Thor is the origin of the weekday name Thursday. By employing a practice known as interpretatio germanica during the Roman Empire period, the Germanic peoples adopted the Roman weekly calendar, and replaced the names of Roman gods with their own. Latin dies Iovis (‘day of Jupiter’) was converted into Proto-Germanic *Þonares dagaz (“Thor’s day”), from which stems modern English “Thursday” and all other Germanic weekday cognates.
The earliest records of the Germanic peoples were recorded by the Romans, and in these works Thor is frequently referred to – via a process known as interpretatio romana (where characteristics perceived to be similar by Romans result in identification of a non-Roman god as a Roman deity)—as either the Roman god Jupiter (also known as Jove) or the Greco-Roman god Hercules.
In Norse mythology, Dagr (Old Norse “day”) is day personified. Dagr is stated to be the son of the god Dellingr and is associated with the bright-maned horse Skinfaxi, who “draw[s] day to mankind”. Dagr is either Dellingr’s son by Nótt, the personified night, or Jörð, the personified Earth. Otherwise, Dagr appears as a common noun simply meaning “day” throughout Old Norse works.
The t-rune ᛏ is named after Týr, and was identified with this god. The reconstructed Proto-Germanic name is *Tîwaz or *Teiwaz. The d rune (ᛞ) is called dæg “day” in the Anglo-Saxon rune poem. The corresponding letter of the Gothic alphabet d is called dags. This rune is also part of the Elder Futhark, with a reconstructed Proto-Germanic name *dagaz.
Tinia (also Tin, Tinh, Tins or Tina) was the god of the sky and the highest god in Etruscan mythology, equivalent to the Roman Jupiter and the Greek Zeus. He was the husband of Thalna or Uni and the father of Hercle.

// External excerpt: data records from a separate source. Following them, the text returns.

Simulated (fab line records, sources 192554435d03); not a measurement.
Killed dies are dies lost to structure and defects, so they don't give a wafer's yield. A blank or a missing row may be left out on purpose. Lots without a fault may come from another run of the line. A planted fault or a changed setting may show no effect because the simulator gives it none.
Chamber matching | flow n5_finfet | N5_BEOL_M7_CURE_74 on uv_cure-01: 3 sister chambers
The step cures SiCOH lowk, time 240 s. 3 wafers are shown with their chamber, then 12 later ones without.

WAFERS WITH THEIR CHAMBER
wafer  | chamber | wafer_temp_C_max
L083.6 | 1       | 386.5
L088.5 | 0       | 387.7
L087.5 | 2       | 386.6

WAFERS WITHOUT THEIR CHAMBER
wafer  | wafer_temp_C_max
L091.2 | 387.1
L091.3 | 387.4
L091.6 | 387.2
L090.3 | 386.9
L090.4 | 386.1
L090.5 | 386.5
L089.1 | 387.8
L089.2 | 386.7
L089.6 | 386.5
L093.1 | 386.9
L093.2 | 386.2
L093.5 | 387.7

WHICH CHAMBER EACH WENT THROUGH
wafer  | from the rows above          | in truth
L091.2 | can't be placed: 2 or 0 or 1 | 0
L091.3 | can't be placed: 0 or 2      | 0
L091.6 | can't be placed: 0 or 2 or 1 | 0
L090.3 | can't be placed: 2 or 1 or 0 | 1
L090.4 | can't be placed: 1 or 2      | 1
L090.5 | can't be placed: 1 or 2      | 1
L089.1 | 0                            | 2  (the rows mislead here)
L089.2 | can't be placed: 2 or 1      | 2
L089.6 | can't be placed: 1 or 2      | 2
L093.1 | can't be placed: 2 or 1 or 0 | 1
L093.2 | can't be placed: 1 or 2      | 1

The Etruscans believed in Nine Great Gods, who had the power of hurling thunderbolts; they were called Novensiles by the Romans. Of thunderbolts there were eleven sorts, of which Tinia, as the supreme thunder-god, wielded three.
Tinia was also part of the powerful “trinity” that included Menrva and Uni and had temples in every city of Etruria. Tinia was sometimes represented as seated and with a beard or sometimes standing and beardless.
In terms of symbolism, Tinia has the thunderbolt and the rod of power, and is generally accompanied by the eagle and sometimes has a wreath of ivy round his head, in addition to the other insignia of Jove.
Some of Tinia’s possible epithets are detailed on the Piacenza Liver, a bronze model of a liver used for haruspicy. These inscriptions have been transcribed as Tin Cilens, Tin Θuf and Tinś Θne. There have been a number of suggestions as to their meaning, but the Etruscan language is poorly understood and there is no scholarly consensus for the translation.
Tiān is one of the oldest Chinese terms for heaven and a key concept in Chinese mythology, philosophy, and religion. During the Shang Dynasty (17–11th centuries BCE), the Chinese referred to their supreme god as Shàngdì (“Lord on High”) or Dì (“Lord”). During the following Zhou Dynasty, Tiān became synonymous with this figure. Heaven worship was, before the 20th century, an orthodox state religion of China.
In Taoism and Confucianism, Tiān is often translated as “Heaven” and is mentioned in relationship to its complementary aspect of Dì, which is most often translated as “Earth”. These two aspects of Daoist cosmology are representative of the dualistic nature of Taoism. They are thought to maintain the two poles of the Three Realms of reality, with the middle realm occupied by Humanity (Rén), and the lower world occupied by Demons (Mó) and Ghosts (Guǐ).
The sinologist Herrlee Creel, who wrote a comprehensive study on “The Origin of the Deity T’ien”, gives this overview. For three thousand years it has been believed that from time immemorial all Chinese revered T’ien, “Heaven,” as the highest deity, and that this same deity was also known as Ti or Shang Ti. But the new materials that have become available in the present century, and especially the Shang inscriptions, make it evident that this was not the case. It appears rather that T’ien is not named at all in the Shang inscriptions, which instead refer with great frequency to Ti or Shang Ti. T’ien appears only with the Chou, and was apparently a Chou deity. After the conquest the Chou considered T’ien to be identical with the Shang deity Ti (or Shang Ti), much as the Romans identified the Greek Zeus with their Jupiter.
Another possibility is that Tian may be related to Tengri and possibly was a loan word from a prehistoric Central Asian language. For the etymology of tiān, Schuessler links it with the Mongolian word tengri “sky, heaven, heavenly deity” or the Tibeto-Burman words taleŋ (Adi) and tǎ-lyaŋ (Lepcha), both meaning “sky”. Schuessler also suggests a likely connection between Chinese tiān, diān “summit, mountaintop”, and diān “summit, top of the head, forehead”, which have cognates such as Naga tiŋ “sky”.